Shobhaa De | Farewell ‘Netaji’: The akhada is now empty

Irreverent, provocative, opinionated... Shobhaa De has been challenging status quo for four decades... and is at her best when she punctures inflated egoes. Readers can send feedback to
Published : Oct 14, 2022, 11:18 pm IST
Updated : Oct 15, 2022, 9:36 am IST

That’s the thing about people in the political akhada — nobody gives a damn once they’re out of power

Mulayam Singh Yadav (PTI)
 Mulayam Singh Yadav (PTI)

I was in rain-soaked Jaipur, attending a posh royal polo event organised by the super luxe Leela Group, when the news of Mulayam Singh Yadav’s passing flashed. Sadly, not a single person I met expressed an opinion, one way or the other. Nobody cared! The responses ranged from an indifferent “Oh really? Didn’t know he was alive or ailing…” to a casual shrug with the comment: “Who? Mulayam what? Politician? Sorry… never heard of him…”

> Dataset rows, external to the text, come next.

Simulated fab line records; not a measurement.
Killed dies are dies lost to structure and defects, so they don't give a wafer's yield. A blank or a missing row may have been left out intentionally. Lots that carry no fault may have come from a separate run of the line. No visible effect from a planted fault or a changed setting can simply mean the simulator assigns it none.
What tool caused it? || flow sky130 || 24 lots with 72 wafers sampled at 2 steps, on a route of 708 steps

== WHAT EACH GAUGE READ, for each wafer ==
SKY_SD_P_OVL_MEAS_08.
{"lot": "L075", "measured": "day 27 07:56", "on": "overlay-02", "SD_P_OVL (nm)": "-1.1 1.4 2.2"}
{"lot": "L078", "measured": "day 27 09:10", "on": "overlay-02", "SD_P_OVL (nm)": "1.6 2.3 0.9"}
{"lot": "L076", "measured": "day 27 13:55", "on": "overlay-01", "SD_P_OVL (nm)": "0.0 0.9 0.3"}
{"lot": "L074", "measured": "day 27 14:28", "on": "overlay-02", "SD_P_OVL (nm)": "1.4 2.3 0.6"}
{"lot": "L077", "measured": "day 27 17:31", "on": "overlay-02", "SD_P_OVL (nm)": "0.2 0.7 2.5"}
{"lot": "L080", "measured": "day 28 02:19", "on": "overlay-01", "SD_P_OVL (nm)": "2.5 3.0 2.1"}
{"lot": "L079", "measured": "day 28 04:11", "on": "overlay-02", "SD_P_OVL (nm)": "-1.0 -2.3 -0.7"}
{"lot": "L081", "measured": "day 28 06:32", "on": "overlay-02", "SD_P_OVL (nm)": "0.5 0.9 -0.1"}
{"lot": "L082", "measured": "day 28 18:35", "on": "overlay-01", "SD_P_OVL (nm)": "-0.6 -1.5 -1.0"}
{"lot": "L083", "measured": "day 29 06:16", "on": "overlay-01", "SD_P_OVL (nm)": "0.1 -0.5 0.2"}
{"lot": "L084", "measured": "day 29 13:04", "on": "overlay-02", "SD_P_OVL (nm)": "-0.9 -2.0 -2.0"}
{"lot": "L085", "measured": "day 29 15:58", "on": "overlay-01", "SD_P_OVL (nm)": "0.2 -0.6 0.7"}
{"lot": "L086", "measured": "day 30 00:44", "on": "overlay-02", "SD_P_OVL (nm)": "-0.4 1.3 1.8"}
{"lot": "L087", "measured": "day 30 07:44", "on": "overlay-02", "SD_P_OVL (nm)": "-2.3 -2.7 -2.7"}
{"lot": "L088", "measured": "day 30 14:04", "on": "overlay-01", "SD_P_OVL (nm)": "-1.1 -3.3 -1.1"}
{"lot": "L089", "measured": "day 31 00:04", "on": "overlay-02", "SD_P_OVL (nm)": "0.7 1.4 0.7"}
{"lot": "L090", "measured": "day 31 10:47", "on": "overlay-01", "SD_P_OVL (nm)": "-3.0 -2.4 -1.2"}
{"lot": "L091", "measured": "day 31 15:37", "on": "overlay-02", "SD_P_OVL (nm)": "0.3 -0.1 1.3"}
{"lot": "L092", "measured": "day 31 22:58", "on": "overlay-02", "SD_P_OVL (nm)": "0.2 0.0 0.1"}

The atmosphere at the Rajasthan Polo Grounds was heady and exciting. An exhibition match was about to begin. Our host’s polo team was captained by Maharaja Padmanabh Singh, the dashing 24-year-old “king” of Jaipur, popularly known as “Pacho”. There was a buzz about his dense beard — should he keep it or knock it off? “He must have grown it to look more mature…”, an awestruck journalist commented, as Pacho stylishly scored a goal. I was more fascinated by businessman-politician Ashok Chandna, 38, Rajasthan’s sports minister and an accomplished polo player himself. He scored two more goals, and soon it was time for a very extravagant prize distribution ceremony, complete with caparisoned elephants, camels, musicians, dancers, a horse-drawn carriage, vintage car and liveried footmen. Not for nothing is the uber glam polo called the “sport of kings” — for centuries, it has attracted royalty and aristocrats. No wonder it was invented in Persia (Iran) in the sixth century. Who else can afford to maintain the horses? I felt I was on the sets of The Far Pavilions as high tea with champagne and crumpets was announced. Around me were glamorous ladies clad in polo couture, with mustachioed locals in perfectly-cut jodhpurs. Royal Jaipur was represented inside the pavilion, as Pacho sportingly lined up for selfies with adoring fans. This was definitely not the time to bring up Mulayam Singh Yadav’s legacy.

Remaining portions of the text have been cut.